Yes, all true, but I honestly thought you were also going to comment on the thing I just finally figured out about Elizabeth.  We all knew she was recreating her own relationship with her mother who never hesitated.  What I hadn't thought of until today was that Elizabeth also created the traitor/coward father by allowing Paige to talk to Philip that way, and feel those things about him.

Oh yes, absolutely--and thank you for reminding me you said that because yeah, that's very central. It's funny also when you think that Philip is like the opposite because not only is he not talking down Elizabeth to Paige even when he thinks she's being a bad influence but he's obviously actively trying to get her to have a better relationship with Henry. Back in S3 he was originally glad she was going to church with Paige until he realized she was assessing her rather than trying to support her on her own terms.

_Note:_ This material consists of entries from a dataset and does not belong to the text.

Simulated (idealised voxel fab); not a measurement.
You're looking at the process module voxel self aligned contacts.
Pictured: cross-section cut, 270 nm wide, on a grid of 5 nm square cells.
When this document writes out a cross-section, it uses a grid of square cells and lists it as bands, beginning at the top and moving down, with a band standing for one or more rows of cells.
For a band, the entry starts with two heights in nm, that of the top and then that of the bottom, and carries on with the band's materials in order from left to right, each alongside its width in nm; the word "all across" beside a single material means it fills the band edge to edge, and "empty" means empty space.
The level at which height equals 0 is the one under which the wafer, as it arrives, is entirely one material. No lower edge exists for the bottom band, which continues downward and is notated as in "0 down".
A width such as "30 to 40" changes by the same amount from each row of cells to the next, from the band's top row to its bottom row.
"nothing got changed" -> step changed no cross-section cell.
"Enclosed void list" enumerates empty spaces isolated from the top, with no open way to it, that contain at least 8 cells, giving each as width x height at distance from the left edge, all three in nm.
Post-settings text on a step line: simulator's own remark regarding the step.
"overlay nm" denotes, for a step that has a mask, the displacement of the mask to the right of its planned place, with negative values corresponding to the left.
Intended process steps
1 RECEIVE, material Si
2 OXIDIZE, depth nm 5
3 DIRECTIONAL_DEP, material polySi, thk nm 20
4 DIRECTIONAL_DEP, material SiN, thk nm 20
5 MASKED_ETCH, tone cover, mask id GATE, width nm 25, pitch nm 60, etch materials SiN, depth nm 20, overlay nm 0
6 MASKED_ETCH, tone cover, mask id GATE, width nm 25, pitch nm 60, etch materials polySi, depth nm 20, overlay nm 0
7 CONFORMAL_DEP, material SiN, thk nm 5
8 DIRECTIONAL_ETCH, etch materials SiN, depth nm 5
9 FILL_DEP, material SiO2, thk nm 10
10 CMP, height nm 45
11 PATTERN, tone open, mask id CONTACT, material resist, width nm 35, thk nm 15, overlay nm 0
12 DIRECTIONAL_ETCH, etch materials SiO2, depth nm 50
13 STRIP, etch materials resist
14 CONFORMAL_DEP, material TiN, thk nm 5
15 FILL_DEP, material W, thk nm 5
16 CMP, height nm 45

It reminds me how way back in the first season people speculated that Philip was abused growing up and that's why he saw Elizabeth's behavior as so normal--LOL! We don't see that being true but the one time he talks about his mother he does say she was tough with a shot of Elizabeth to drive home that she must remind him of her. Maybe just as Elizabeth wanted to recreate her own slavish devotion to her mother without an inadequate father Philip naturally recreated a mentality where he's a drone protecting the queen. He does challenge her, but he puts up with a lot of disrespect too. 

Elizabeth is sort of like Paige again in the way she's so angry at Philip for what she sees as his shortcomings in terms of supporting her and the cause, yet she's always trying to win the approval of the Centre, often in the forms of male father figures like Gabriel and Zhukov. (She's never as disrespectful of any other officer in good standing as she is to Claudia.)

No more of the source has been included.